Preventing homelessness

Many California cities have made significant strides in moving people from streets and shelters into safe, stable housing. The Los Angeles Housing Services Authority, buoyed by fresh state and local funds approved by voters, estimated that it was able to place more than 20,000 people experiencing homelessness into housing last year.

So why did L.A. County’s homeless population still grow 12% between 2018 and 2019? Because an estimated 55,000 residents simultaneously lost a place to live, according to the Los Angeles Homeless Services Authority (another source puts the number closer to 34,000) . San Francisco officials say for every homeless person they house, another three fall into homelessness. Much to the chagrin of local politicians trying to prove taxpayer money is being spent effectively, new shelters and supportive housing will have trouble making a dent in visible homelessness unless the spigot is plugged in the first place.

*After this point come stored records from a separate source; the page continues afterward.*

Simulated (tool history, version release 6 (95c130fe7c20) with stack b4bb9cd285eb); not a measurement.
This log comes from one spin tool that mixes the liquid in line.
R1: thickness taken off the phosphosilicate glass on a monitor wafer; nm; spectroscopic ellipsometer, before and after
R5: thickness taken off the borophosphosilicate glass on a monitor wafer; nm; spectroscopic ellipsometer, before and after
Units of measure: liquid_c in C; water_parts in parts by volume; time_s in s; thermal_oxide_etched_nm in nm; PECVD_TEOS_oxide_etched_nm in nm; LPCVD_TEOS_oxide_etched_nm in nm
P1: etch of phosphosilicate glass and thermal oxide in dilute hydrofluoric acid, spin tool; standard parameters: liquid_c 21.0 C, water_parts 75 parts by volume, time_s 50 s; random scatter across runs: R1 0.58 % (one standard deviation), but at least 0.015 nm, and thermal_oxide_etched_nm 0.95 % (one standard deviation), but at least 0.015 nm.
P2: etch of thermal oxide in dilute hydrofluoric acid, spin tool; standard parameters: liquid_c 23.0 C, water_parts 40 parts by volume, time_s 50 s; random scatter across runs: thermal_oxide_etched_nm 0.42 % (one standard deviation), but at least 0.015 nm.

States and local governments across the country (including California) are devoting a rising share of homelessness resources to prevention strategies. These include:

  • Eviction counseling and defense: Being evicted — forcibly removed from an apartment — can lead to devastating family housing instability. An eviction record also makes it exceedingly difficult to find rental housing. The Newsom administration bulked up legal services in last year’s budget for low-income tenants facing evictions.
  • Emergency rental assistance: New York and Chicago have seen early successes with programs that provide small cash assistance and landlord mediation services to renters struggling to make ends meet. Many California cities have versions of these programs. But targeting emergency aid to those most at risk of homelessness can be difficult. A pilot project from Los Angeles County, UCLA and the University of Chicago hopes to use big data and predictive analytics to better target emergency services to stem homelessness.
  • Diversion and rapid re-housing: Quickly connecting individuals who just lost their home with a new one is one of the most cost effective ways of preventing long-term homelessness. In rapid re-housing programs, people teetering on the verge of homelessness or new to a shelter are often provided a security deposit, first month’s rent (or more), and connected to a landlord with an immediate vacancy.